Chris Just various metal bands throughout the years, as well as some drone/ambient playing, although most only played a handful of shows and existed primarily as basement recording projects. I also compose acoustic and electro-acoustic works under my given name, similar conceptually to my work as Lungwash, yet much more dynamic.
m[m] You mention the work of American experimental moive maker Stan
Brakhage- are there any of his work you like to re-soundtrack & why?
Chris I am very interested in working to film in a broader sense, and have done a bit of that in the past, but with Lungwash Ireally have no desire to work with any sort of visual component. For me, HNW and minimal static sound is intimately tied to a sense of place, and the structural elements that exist in that place. Light and moving images only seem to distort that dimensional experience, and drag me out of the hole I have fallen into. Not that I could add anything useful to the films anyway.
m[m] On the subject of experimental films makers are there any others you
like or have had a influence on your work?

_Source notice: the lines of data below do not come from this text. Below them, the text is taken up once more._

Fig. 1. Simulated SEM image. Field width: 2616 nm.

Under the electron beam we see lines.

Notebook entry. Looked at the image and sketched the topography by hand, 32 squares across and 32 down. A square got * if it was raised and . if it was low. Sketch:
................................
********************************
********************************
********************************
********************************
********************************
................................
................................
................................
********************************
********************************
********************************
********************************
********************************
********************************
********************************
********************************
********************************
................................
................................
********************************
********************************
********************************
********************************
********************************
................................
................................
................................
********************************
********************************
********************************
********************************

Chris Well, my interest in film seems to follow a similar trajectory as my interest in sound, leaning towards extremes on either end ofthe spectrum. I am inspired by ultra violence in the same way that I am by totalbeauty and purity of form. Some of my favorite directors are the predictableanswers…Deodato, Rollin, Buttgereit, Reifenstahl, D’amato, etc.
m[m]Lungwash’s sound is somewhere between ambient HNW, organic ambience, drone and unsettling organic textured noise. Have you deliberately attempt to mix together different genres or has it come about in a more organic/ natural manner?
Chris I did not set out to combine genres or create“ambient” HNW, I guess I was just drawn to a sparser, more subdued form of crackle nature. I am still completely obsessed with the full spectrum heavier side of HNW, I suppose it is just through compositional degradation that things become a bit obscured.
m[m]What set up do you use to make your noise & soundscapes? And do you
utilize and field recordings or surprising sonic elements in your soundscapes?
Chris I don’t think I use anything that would be surprising to anyone and any field recordings involved are very basic room recordings generally. My set-up consists of a variety of distortion/EQ pedals, amplifiers, microphones, and cassette players working with or against each other.
m[m]Lungwash’s sound is very darkly organic & nature fed- do you have any favourite the spots or memorable places that you have visited in the countryside that are either barren or creepy?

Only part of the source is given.